This difference in behavior is crucial. When you combine assets that don’t move in lockstep, you reduce the overall volatility or risk of your portfolio. Imagine you have two friends helping you move furniture. One is incredibly strong but only available on sunny days. The other is not as strong but is reliable rain or shine. If you only rely on the strong friend, you are stuck if it rains. But by using both, you have a more reliable moving team, even though the second friend is less impressive on their own in terms of raw strength.

By adding these less correlated, seemingly ‘inferior’ assets, you are not necessarily increasing the highest possible return you can achieve in a perfect market scenario. Instead, you are smoothing out the ride. You are reducing the dips in your portfolio’s value during market downturns without significantly sacrificing potential gains during upturns. This improved risk-return profile effectively shifts the efficient frontier outwards and upwards. You are now able to achieve a higher return for the same level of risk, or take on less risk for the same potential return, compared to a portfolio composed only of those initially ‘superior’ assets.

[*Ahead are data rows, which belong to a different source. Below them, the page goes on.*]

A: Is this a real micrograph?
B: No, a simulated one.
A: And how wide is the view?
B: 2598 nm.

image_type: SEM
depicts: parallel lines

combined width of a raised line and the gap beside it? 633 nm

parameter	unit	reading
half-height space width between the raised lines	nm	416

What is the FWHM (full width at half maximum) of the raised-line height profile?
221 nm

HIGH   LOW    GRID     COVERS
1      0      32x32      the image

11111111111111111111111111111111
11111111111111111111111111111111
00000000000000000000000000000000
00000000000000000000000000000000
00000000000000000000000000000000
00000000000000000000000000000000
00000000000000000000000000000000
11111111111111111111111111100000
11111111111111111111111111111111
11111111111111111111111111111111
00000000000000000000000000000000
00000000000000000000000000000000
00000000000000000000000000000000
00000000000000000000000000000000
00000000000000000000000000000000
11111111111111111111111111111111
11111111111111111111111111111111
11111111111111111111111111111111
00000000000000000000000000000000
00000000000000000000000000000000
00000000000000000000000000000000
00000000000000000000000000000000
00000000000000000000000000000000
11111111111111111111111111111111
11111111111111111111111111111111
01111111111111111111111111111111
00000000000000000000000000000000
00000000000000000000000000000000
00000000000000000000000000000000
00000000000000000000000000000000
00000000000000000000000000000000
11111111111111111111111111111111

Therefore, the power of diversification lies in combining assets with different characteristics, even those that might appear less attractive individually. It’s about building a well-rounded, resilient portfolio, much like building a balanced and healthy diet. By strategically adding these seemingly ‘inferior’ assets, you are actually making your overall investment strategy more efficient and robust, pushing the boundaries of what you can achieve in terms of risk and return.